Notably, the Africa Centre for the Study of Russia (ACSOR), aimed at strengthening scientific, cultural and political ties between Russia and Kenya, opened at the University of Nairobi on February 25, according to local Russian media reports. Western-trained dominates African politics. Russia has under-leveraged its Russian-trained African professionals and specialists, compared to the extent to which the United States and China support theirs in employment structures.
Far ahead of the arrival of the Kenya delegation, Dr. Peter Mutuku Mathuki, Ambassador Extraordinary and Plenipotentiary of the Republic of Kenya in the Russian Federation, told this article author that Russia’s multifaceted cooperation with Kenya has, steadily, taken on a new dimension, emphasizing the two countries look forward to concluding trade agreements under negotiation, which will open up more economic opportunities both at public and private sector levels. Kenya’s priority in the Russian Federation is to implement the objectives of our foreign policy hinged on deepening the Kenya-Russia bilateral relations across the board. However, Kenya’s economic presence in the Russian Federation is currently minimal, as manifested by a limited range of export products to the market in the Russian Federation.

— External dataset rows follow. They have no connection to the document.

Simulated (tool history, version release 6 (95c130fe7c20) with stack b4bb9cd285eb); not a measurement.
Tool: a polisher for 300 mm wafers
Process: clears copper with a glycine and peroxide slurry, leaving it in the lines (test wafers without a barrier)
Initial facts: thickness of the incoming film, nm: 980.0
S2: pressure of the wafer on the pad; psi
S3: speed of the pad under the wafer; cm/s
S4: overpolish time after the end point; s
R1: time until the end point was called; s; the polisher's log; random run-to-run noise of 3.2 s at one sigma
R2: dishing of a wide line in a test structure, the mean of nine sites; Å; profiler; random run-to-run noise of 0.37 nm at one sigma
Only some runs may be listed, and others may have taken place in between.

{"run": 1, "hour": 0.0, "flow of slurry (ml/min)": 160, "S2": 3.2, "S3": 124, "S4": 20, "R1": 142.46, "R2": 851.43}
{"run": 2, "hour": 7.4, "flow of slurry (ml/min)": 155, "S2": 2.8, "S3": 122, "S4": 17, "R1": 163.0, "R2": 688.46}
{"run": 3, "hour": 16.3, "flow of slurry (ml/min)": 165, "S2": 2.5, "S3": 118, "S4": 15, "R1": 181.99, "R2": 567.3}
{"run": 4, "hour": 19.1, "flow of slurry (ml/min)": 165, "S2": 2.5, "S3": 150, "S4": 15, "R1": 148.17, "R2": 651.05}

Incredible Lessons from Summits
Nonetheless, before the 2019 summit, trade volume between Russia and Kenya was $397 million in 2018, compared to $625 million in 2023 and $638 million in 2024. Russia still has an opportunity to leverage the untapped potential in the continent to drive sustainable development. Investors can benefit from the diverse government incentives existing across Africa. As Africa is indiscriminately open for business, so in May 2026, Kenya will hold an investment summit for France, to position Africa as a key partner in global innovation and economic development while strengthening bilateral ties with France and advancing Africa’s collective agenda on the international stage.
Today, Russia’s engagement is largely noticeable in politics, while there is little impact on Africa’s economy, except reaping huge revenues from military and weaponry sales to African countries in persistent and endless conflicts, and raising exports of agricultural products such as grains to the continent. In addition, African leaders are excited about the emotional solidarity and harbour nostalgic Soviet-style romanticism. Over the years, African leaders’ negotiations have been one-sided, only considering Russia’s investment in Africa. Thus, until today, Africa’s economic presence is extremely low in the Russian Federation.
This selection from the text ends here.